Barestone cladding panels from Cemintel® were specified along with glass and timber for the redeveloped Sydney Superyacht Marina precinct. Set in an industrial part of Sydney Harbour, the redeveloped Superyacht Marina represents both strength and style, with the contemporary buildings designed to enrich the character of Rozelle Bay.

The design brief sought to fit in the marina with its natural environment while offering something new. “It’s a strong urban maritime setting with structures like the White Bay Power Station and ANZAC Bridge nearby, and the large yachts in the foreground,” says architect John Ferres from Scott Carver Architects.

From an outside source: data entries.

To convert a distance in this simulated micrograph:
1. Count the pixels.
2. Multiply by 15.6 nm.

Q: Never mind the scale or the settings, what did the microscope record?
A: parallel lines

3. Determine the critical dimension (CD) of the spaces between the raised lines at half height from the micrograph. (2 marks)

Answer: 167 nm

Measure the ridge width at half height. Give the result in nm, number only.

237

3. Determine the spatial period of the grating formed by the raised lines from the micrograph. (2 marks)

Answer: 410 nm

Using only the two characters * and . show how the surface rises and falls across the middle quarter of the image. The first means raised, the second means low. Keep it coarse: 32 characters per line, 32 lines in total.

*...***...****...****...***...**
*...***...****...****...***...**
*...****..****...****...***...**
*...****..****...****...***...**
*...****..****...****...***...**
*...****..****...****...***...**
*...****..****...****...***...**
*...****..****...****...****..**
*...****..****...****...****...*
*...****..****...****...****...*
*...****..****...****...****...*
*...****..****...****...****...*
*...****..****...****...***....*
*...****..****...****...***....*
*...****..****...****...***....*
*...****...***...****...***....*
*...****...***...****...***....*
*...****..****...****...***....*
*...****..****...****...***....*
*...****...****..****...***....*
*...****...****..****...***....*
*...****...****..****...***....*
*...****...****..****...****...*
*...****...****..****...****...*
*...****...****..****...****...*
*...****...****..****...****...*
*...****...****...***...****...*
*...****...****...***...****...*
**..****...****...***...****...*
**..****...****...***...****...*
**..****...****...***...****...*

“We had an opportunity to add some great texture and grain to the foreshore. People talk about a working harbour – an accessible area that’s open to the public. This marina gives an opportunity for people to come and spend time at the harbour.”

Ferres explained that the brief was to create an inner-city maritime precinct that would serve as a land-based home for people working on superyachts, with up to 45 berths at the marina. Superyachts are more than 30 metres long, worth over $10 million, and generally have a crew of 6 to 15 members.

“The marina is not only a place for visitors to the foreshore, it’s also a home for the staff on the yachts, as they live there and work there,” Ferres says. “Some of these yachts are 50 metres plus, which is a very large yacht with a substantial crew.”

The marina building features a steel-framed structure clad with glass and masonry at ground level, and Cemintel’s Barestone cladding on the first floor and roofs. A vertical car lift on the north side of the site breaks the skyline with a mast-like presence.

“From the inside you’re looking out across the yachts to the harbour and the city, so we had to make the most of those spectacular views as well,” he explained.

Stuart Bell from Richard Crookes Construction recalled that the build had a few challenges because the site was on reclaimed land. Issues with seawater and rising water levels slowed down the project since they had to wait for king tides, time the concrete pouring with low tides, and use stainless steel to prevent rust.

There were also some complicated design elements to consider when installing the Barestone cladding panels, according to Bell.

“We had some intricate angles because it was on a diagonal roof and could be seen from ANZAC Bridge. We had to line it up carefully with the right fixings and use the right colour so you couldn’t see them. It was great the product was so easy to manoeuvre – we didn’t need cranes and it was easier to get it into tricky positions, like the sharp angles used in the project.”

The architect said they selected Barestone because its ‘gritty’ raw concrete look was a good fit for the industrial aesthetic and created a strong contrast to the timber ceiling lining.

It was also a practical choice that worked for the design. Concrete would have been too heavy for the design whereas the lightweight Barestone shell was essentially suspended across the ground floor.

“It deliberately overhangs and leans towards the water to set up some tension. We also needed something resilient because there are large roads nearby. It needs to be able to handle a lot of dust and atmospheric pollution,” Ferres added.

Cemintel Barestone is a prefinished, lightweight cladding system that combines the look of raw cement with easy installation. The 9mm compressed panels are coated in Cemintel’s unique CeminSeal technology, which stops water from penetrating into the sheet and eliminates the need to paint on site.

Being prefinished, the panels were simply taken up and screwed in place with no need for sanding or painting. It was installed and finished in one seamless operation.

“We weren’t sure if the fine edges could be achieved, but they came out really well. I’m very impressed with the results of the Cemintel Barestone cladding. It’s got an honest look to it,” Ferres concluded.